Yesterday we traveled forty-five miles north to the local Chevy dealer to get snow tires installed on our Equinox. (Our usual local tire guy/mechanic couldn’t fit us in until mid-November and snow’s on its way.)
We departed the car, handed over the keys, and watched it drive out-of-sight toward the tire-changing stall. Then we lounged on chairs in the dealership room with our masks on talking of this-and-that.
Suddenly I looked down. “Oh NO, where did my purse go?” I wailed (quietly, so no one else might hear of this sudden horror.)
Some of you purse-carriers might recognize the way the stomach drops, the heart pounds, sweat threatens. Money, credit cards, personal goods: all missing in action! In your mind you’re picturing a thief traveling to Hawaii on your card number. You’re imagining hours upon hours dealing with credit card companies. It’s already a terrible nightmare of possibility.
“It’s in the car,” I finally stuttered. “On the floor of the car. How could I have forgotten it? Can you go find it?”
“The car is gone, Kathy,” said stalwart husband. “Your purse will be fine. Just relax.”

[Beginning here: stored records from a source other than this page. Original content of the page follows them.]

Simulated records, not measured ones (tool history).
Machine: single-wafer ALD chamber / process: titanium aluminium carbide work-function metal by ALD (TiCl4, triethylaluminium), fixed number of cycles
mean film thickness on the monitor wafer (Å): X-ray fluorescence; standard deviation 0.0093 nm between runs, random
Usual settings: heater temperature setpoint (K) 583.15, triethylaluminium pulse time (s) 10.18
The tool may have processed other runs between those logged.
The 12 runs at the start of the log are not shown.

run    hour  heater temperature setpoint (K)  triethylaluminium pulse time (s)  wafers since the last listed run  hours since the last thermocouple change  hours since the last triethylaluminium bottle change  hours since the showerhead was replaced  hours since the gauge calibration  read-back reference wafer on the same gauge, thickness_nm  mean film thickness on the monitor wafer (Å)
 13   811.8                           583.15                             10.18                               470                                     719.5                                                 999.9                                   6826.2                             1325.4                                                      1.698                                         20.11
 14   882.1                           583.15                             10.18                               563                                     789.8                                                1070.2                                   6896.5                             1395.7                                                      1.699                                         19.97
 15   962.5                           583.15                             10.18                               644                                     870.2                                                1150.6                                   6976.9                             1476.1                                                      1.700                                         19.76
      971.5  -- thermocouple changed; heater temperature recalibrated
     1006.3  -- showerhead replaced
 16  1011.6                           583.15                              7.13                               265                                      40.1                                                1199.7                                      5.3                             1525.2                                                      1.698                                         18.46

Because I am on a committed seventy-five day journey to reconnect with Heart, Spirit, God, Holy–I remembered to turn to the Holy.
“Help,” I whispered silently and became aware of the jangling contracted tightened-down nervous system.
What is the connection between the nervous system and spirituality?
Here is my personal theory after studying Polyvagal Theory with Deb Dana for a month or two this fall. Her podcast: Befriending Your Nervous System provides a short introduction.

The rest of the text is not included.